While statistics show a marked improvement in the network congestion, the TRAI is still ringing the warning bells on the Quality of Service (QoS), describing it as 'alarming.' Ruchi Hajela reports.

india Updated: Sep 03, 2008 21:34 IST
Ruchi Hajela

Still irritated by frequent call drops on your mobile phone? Your service provider is trying hard, but the umpire is not impressed.

While statistics show a marked improvement in the network congestion that often makes your call disappear into a void, the Telecom Regulatory Authority of India (TRAI) is still ringing the warning bells on the Quality of Service (QoS), describing it as “alarming.”

“There is a shortage of spectrum for all service providers in the Delhi and Mumbai circle and more investments to add capacity is required to improve the quality of service,” Nripendra Mishra, chairman, TRAI, told Hindustan Times.

According to QoS standards set by TRAI, only one out of every 200 calls should face a connectivity problem. The number of points exceeding this limit has come down since March even as operators have been expanding their networks, but far from satisfactory.

TRAI says the number of points of intersection (POI) with unacceptable quality fell to 156 in June from 275 in March. As many as 15 points had 40 per cent congestion.

POIs are junctions through which networks connect with other networks.

Network congestions are like traffic jams at junctions that block the passage of cars.

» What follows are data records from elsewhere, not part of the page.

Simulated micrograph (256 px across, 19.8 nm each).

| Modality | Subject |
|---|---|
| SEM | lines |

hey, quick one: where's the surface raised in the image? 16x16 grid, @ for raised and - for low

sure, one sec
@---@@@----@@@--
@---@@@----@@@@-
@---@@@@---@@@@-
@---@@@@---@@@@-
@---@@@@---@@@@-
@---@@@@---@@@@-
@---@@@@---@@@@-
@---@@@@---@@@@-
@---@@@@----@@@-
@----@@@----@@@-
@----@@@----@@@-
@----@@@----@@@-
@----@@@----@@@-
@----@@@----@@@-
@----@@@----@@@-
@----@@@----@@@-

Leading service providers Bharti Airtel and Reliance Communications that together constitute close to 13 crore of the total mobile subscriber base are the most congested with about 56 and 22 overcrowded POIs respectively at the end of June, down from 83 and 41 in March.

“I was facing difficulty connecting to other numbers and called up the customer care of my service provider. They said it would take six days to rectify the problem,” said Amit Kumar, a Delhi-based GSM line user.

“Competition in India is not based on the quality of service but on price and operators are making sure they are not under cut,” said Mahesh Uppal, an independent telecom analyst.

“Factors like topographic changes and frequency interference do affect connectivity but our network partners are utilising the networks efficiently,” said a senior Airtel official.